Recipients of the Bazerman Faculty Fellowship include the following:
2018-2019: Kathy Patterson, Blogging and Threshold Concepts in First-Year Writing
I am particularly interested in the ways in which blogging can be used to introduce students to threshold concepts in Writing Studies and provide occasions for developing and practicing the “habits of mind” generally understood to facilitate a successful transition to college writing. I am also interested in the ways in which blogging can promote a sense of belonging for students for whom the transition to college writing—and college in general—may pose unique challenges.
2017-2018: Katie Baillargeon. Apprentices Becoming Masters: Dissertation Boot Camps and Aiding Dissertation Writers
“Go write a book without any help” is how one graduate student in the humanities described her dissertation process and the tenor of the advice she’s received from her advisors. My research focuses on UCSB’s Dissertation Boot Camp, our most recent initiative to aid graduate student writing, and how writing faculty can both help these writers and shape the conversation at the university as a whole. I argue that these retreats are helpful for a specific population—doctoral students in the middle, liminal stage of their dissertation—and that boot camps are an excellent way to begin thinking and talking about the much-needed systemic shift in focus to graduate student writers. To that end, I tie some concepts from FYC (first year composition) to better understand the dissertation writing process and why the retreats are useful.
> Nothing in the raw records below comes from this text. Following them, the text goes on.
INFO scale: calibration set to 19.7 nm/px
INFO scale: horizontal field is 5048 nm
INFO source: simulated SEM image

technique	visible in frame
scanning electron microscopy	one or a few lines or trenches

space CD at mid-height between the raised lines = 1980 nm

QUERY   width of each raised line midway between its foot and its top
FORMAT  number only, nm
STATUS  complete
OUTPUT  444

2016-2017: Christopher Dean. Teaching First-Year Composition
My goal is to do for the teaching of first-year composition what Jim Burke, author of The English Teacher's Companion, did for secondary school English Language Arts teaching. I want to blend sections of theoretical descriptions with narratives of classroom practice, and I want to also share the teaching materials I have amassed over 20+ years of teaching first-year composition courses across four disparate institutions.